Geometric transformations

A geometric transformation changes the plane or 3-dimensional space. Each transformation can be defined by thinking about where it "takes" each point. Each point is said to be taken to its image.

Many kinds of transformations have proved useful enough have been given names, but for our purposes we need consider only reversible transformations of the plane. These transformations are reversible in the sense that no two points in the plane are taken to the same point, so there's no ambiguity about going backward. The technical term for reversible is invertible.

Among the invertible transformations are those that stretch or shrink the plane. For contra dancing, we'll ignore those and think only about the transformations that do not change either the shape or size of any geometric figure. These are called isometries.

There are three kinds of isometries:

Reflections over a line take every point to a point directly across the line, as if the line were a mirror. More precisely, the image of a point P under a reflection over line L is on the line through P perpendicular to L and is the same distance from L as P is. In still other words, the line L is the perpendicular bisector of the segment between P and its image.

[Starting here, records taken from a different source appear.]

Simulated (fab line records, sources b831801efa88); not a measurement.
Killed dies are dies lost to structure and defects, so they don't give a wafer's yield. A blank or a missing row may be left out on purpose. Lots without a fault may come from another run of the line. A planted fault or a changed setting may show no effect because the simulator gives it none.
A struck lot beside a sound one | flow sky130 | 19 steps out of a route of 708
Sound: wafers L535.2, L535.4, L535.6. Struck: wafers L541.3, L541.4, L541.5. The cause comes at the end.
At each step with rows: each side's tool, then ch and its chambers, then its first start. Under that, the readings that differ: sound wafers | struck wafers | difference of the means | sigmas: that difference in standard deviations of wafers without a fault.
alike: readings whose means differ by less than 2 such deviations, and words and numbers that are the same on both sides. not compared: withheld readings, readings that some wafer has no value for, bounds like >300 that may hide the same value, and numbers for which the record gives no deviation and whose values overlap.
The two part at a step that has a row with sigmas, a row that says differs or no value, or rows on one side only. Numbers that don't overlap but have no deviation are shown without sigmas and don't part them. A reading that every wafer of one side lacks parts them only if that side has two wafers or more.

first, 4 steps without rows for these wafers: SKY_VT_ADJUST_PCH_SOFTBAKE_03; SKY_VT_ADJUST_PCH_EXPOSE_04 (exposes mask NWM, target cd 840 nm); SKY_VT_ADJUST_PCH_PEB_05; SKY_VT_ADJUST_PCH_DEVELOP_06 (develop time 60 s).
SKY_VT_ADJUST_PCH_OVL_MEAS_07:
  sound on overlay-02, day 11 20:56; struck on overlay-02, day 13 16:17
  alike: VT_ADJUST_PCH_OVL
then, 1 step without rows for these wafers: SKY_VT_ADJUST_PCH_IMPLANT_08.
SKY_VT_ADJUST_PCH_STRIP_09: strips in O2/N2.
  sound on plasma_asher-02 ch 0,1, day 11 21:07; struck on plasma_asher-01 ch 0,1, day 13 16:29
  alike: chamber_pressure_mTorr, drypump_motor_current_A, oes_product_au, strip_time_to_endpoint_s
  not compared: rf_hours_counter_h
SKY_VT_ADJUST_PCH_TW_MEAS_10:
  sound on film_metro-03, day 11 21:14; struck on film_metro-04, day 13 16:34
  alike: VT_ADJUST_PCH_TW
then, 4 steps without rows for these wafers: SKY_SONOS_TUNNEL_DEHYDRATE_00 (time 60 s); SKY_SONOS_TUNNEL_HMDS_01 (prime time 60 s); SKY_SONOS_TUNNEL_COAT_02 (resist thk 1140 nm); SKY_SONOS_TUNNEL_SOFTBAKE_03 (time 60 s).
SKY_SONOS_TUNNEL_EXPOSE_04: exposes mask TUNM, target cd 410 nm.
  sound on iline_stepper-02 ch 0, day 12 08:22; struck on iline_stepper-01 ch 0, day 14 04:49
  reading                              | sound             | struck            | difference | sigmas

Translations are shifts of the entire plane. A translation along a vector (directed line segment) V takes every point P to the point at the head of a vector congruent to V whose tail is at P.

Rotations about a point rotate every other point in the plane around a single fixed point. Somewhat more formally, a rotation about center point C by angle of size m takes every point P to a point P' such that the angleP'CP has size m. A more rigorous definition would ensure that the orientation of each of these angles is the same.